Link Mycroft to my own TTS?

jjohnston7 · September 4, 2018, 5:23pm

Is there a way to link Mycroft to my own TTS server? Like if I already had an installed version of Capti, could I some how make Mycroft use that engine/voices? with Mimic II coming soon, maybe its not worth it, but Capti seems to have a lot of available voices… I’m not tied to Capti, I would LOVE something where I could make my own voice…

baconator · September 5, 2018, 5:38pm

Capti offline looks like it runs on windows/mac, but doesn’t have an API or network connectivity method there? Mycroft would want to be able to pass it text and get back an audio file, and it doesn’t seem like that’s an automated part of capti?

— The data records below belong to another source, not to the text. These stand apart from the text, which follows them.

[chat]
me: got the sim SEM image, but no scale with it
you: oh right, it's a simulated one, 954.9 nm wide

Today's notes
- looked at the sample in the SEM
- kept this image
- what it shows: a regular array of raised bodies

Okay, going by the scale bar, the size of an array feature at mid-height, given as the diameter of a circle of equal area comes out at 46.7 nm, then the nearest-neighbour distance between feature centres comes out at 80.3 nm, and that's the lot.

Mimic2 you could make your own voice for…takes quite a number of hours of voice samples(at least 5, 20+ better), then you’d have to model that (good GPU(s) + time), and be ready to tweak that a bit and probably remodel with additional samples to help improve things. Running it also takes a pretty good chunk of resources.

jjohnston7 · September 5, 2018, 9:09pm

Sounds good. I’m not tied to any of that. the MIMIC2 audio samples sound good! I heard there was talk about Mycroft developing a way to upload files, and create my own voice that way? Otherwise, is there a how to written on how to create my own voice now using MIMIC2? I’ve very new, so talk slow and simple… lol

baconator · September 5, 2018, 10:55pm

for mimic2, it’s a matter of formatting your voice samples in one of a couple ways. Or if you’re inclined, writing your own wrapper for the pre-processing. Try and keep things between 1-10seconds, though having numbers and letters as part of the corpus may help.

See the “Training” section. You’d have to create samples that fit either the LJ or MAILABS formats to use those pre-processors. Once you’ve got that done, you get to train (and monitor) your model. This is where the fun begins. Depending on how much data you have, what hardware you’re running on, how clean the data it is, a bit of luck, the phase of the moon, and what version of code you’re running, it may run as long as you let it, or bomb out somewhere sooner. Even if it does keep running, you may have to stop it if large spikes occur when training, and restart from a previous step. Also you’ll probably have to spend a lot of time adjusting hparams before things progress very far.

After every 1000 steps you get a wav and png on disk you can review. At first they are ugly. And by ugly I mean unusable. Depending how well things are going by 5000 steps you may see some semblance of cohesion in the graph and hear somethings vaguely resembling words in the audio.

If all goes well, after a few hundred thousand steps, you should have a model trained that sounds like…your voice.

With no restarts/loss spikes I can get between 40-60k steps per day on a small (5hr) dataset with an nvidia 1070.

jjohnston7 · October 29, 2018, 9:10pm

@baconator Thanks! So would I use a Linux box like Ubuntu in order to train, or is it best on windows? I have a dual GPU computer I can use that runs win7, but I can convert to Ubuntu if needed. they are RX 580 GPUs, one is an 8gig ram the other is 4… that computer is just sitting around, so I can set it up whatever is best/suggested…

baconator · October 29, 2018, 9:27pm

As far as I know you have to train under linux, haven’t seen any windows info on that yet.
If tensorflow recognizes both gpu’s, it could use them. I haven’t done the dual gpu training, I usually run one set of params on one gpu and a second on the other. There was something I read the other week that mentioned that ROCm driver support in TF has matured enough to be usable, so that’s a plus. You’ll have to tweak the batch sizes and outputs per step and such to make the right sizing for your setup.